How Oil and Gas Producers Are Mining Bitcoin With Gas They Used to Burn
Oil producers now convert wasted flare gas into Bitcoin mining power, cutting emissions up to 63% while earning $12/mcf vs $3 via pipelines.
Every day, oil wells around the world burn off enough natural gas to power two-thirds of Europe. This "flaring" happens because capturing and transporting the gas costs more than it's worth, so producers simply torch it. But since around 2018, a growing number of oil and gas companies have found an unlikely buyer for this stranded energy: Bitcoin miners.
The basic economics are compelling. Selling gas through pipelines might net a producer $3 per thousand cubic feet. Converting that same gas into electricity for on-site Bitcoin mining can yield $12 or more. And instead of methane (which traps 84 times more heat than CO2 over 20 years) escaping into the atmosphere, it gets combusted more completely in generators, reducing greenhouse gas emissions by up to 63% compared to standard flaring.
How the Technology Works
Companies like Upstream Data have built the infrastructure to make this practical. Their modular "Hash Generator" systems combine natural gas generators with Bitcoin mining rigs in portable containers that can be deployed directly at well sites. No pipeline connection required, no long-term contracts needed.

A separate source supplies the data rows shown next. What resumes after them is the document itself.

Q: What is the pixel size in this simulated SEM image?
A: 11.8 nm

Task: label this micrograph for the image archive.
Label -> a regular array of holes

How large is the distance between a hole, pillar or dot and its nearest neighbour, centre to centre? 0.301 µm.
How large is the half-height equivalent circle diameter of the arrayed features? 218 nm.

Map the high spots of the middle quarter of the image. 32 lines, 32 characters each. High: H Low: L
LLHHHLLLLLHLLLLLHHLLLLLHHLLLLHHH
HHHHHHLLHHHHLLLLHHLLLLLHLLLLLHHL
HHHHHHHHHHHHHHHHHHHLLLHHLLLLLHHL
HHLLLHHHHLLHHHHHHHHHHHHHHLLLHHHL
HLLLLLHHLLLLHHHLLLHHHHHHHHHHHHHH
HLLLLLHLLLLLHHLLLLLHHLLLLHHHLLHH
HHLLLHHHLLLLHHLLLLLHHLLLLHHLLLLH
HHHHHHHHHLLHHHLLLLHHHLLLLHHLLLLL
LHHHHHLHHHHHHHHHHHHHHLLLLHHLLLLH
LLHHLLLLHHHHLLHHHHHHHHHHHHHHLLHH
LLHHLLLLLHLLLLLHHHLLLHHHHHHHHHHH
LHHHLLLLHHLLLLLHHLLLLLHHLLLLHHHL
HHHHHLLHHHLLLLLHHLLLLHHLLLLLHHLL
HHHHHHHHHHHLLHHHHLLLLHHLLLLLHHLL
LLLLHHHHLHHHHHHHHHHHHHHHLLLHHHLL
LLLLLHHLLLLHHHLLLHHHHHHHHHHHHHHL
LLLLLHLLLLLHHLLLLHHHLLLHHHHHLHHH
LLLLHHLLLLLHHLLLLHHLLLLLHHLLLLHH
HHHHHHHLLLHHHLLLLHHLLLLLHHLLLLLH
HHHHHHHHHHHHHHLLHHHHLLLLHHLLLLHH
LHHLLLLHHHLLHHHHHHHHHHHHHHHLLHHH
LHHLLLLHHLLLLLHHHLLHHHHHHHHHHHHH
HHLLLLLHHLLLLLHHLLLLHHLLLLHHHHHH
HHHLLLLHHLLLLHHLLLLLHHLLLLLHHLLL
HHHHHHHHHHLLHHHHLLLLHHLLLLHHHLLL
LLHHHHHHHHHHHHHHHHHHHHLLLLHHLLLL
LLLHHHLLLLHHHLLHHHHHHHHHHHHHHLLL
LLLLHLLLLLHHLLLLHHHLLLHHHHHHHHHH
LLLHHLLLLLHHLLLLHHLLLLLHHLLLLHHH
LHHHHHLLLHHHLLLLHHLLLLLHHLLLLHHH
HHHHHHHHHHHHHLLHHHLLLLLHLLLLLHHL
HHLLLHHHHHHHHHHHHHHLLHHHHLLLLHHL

Since 2017, Upstream Data has installed over 300 data centers across Canada and the United States. The setup is straightforward: capture the gas that would otherwise be flared, burn it in generators to produce electricity, and feed that power to mining equipment on site.
Crusoe Energy took a similar approach at larger scale, operating 425 modular data centers with 270 megawatts of capacity before selling its Bitcoin mining operations to NYDIG in March 2025. The company has pivoted to AI cloud computing, but its flare gas model demonstrated the concept could work at industrial scale.
Other players include Giga Energy Solutions in Texas (projecting over $20 million in revenue by 2022), EZ Blockchain (running mobile data centers including a 1 megawatt site in Alberta consuming 250,000 cubic feet of gas daily), and MARA, which has deployed 25 megawatts across Texas and North Dakota.
Why This Matters for Oil Producers
Regulations are tightening. Colorado has banned routine flaring. The Permian Basin and Bakken formation face increasing scrutiny. Global flaring exceeded 145 billion cubic meters in 2023, and regulators, investors, and the public are paying attention.
Bitcoin mining offers producers a way to comply with emissions rules while actually making money from what was previously a liability. Crusoe's co-founder Cully Cavness has called it the "lowest-cost power" available, and from a pure business standpoint, he's right. The gas is already there, already paid for, and has no other buyer.
Recent moves suggest continued interest despite crypto market volatility. In October 2025, Canaan Inc. launched a 2.5 megawatt pilot in Alberta converting flared gas to power for both mining and AI applications. The trend is expanding beyond Bitcoin into broader computing workloads.
The Legitimate Criticisms
Not everyone thinks this is progress. Critics like Deborah Gordon at the Rocky Mountain Institute argue that flaring should only happen in emergencies, and that the real solution is decommissioning uneconomic wells rather than finding creative uses for their waste products.
There's a reasonable concern here: if Bitcoin mining makes marginal wells profitable, it could extend the life of fossil fuel extraction that would otherwise wind down. You're reducing emissions per unit of gas, but potentially increasing total gas production.
Practical limitations also apply. Not every flare site works for mining. Inconsistent gas volumes make operations unpredictable. Remote locations complicate maintenance. And Bitcoin's price volatility means revenue can swing dramatically, making investment decisions difficult.
Making Sense of the Tradeoffs
The honest assessment is that flare gas Bitcoin mining is neither climate savior nor fossil fuel greenwashing. It's a partial solution with real benefits and real drawbacks.
Compared to the baseline of continued flaring, it's clearly better: lower emissions, captured economic value, and compliance with tightening regulations. Crusoe's data showing emissions reductions equivalent to removing 1,700 cars from roads per site is meaningful.
Compared to a world where we rapidly transition away from fossil fuels, it's a compromise that keeps extractive infrastructure operating. Whether that's acceptable depends on your timeline and your assessment of transition alternatives.
For oil and gas producers facing immediate regulatory pressure and stranded assets, this technology offers a practical option today. For Bitcoin miners seeking cheap power, it provides electricity at costs renewable sources often can't match. For the climate, the calculation is genuinely complicated.
The market seems to be evolving toward broader applications. Crusoe's pivot to AI suggests that flare gas computing may have a future beyond cryptocurrency, which could stabilize revenue streams and attract more conventional investment. Whether that's good news depends on whether you see the glass as partially capturing emissions or partially extending fossil fuel viability.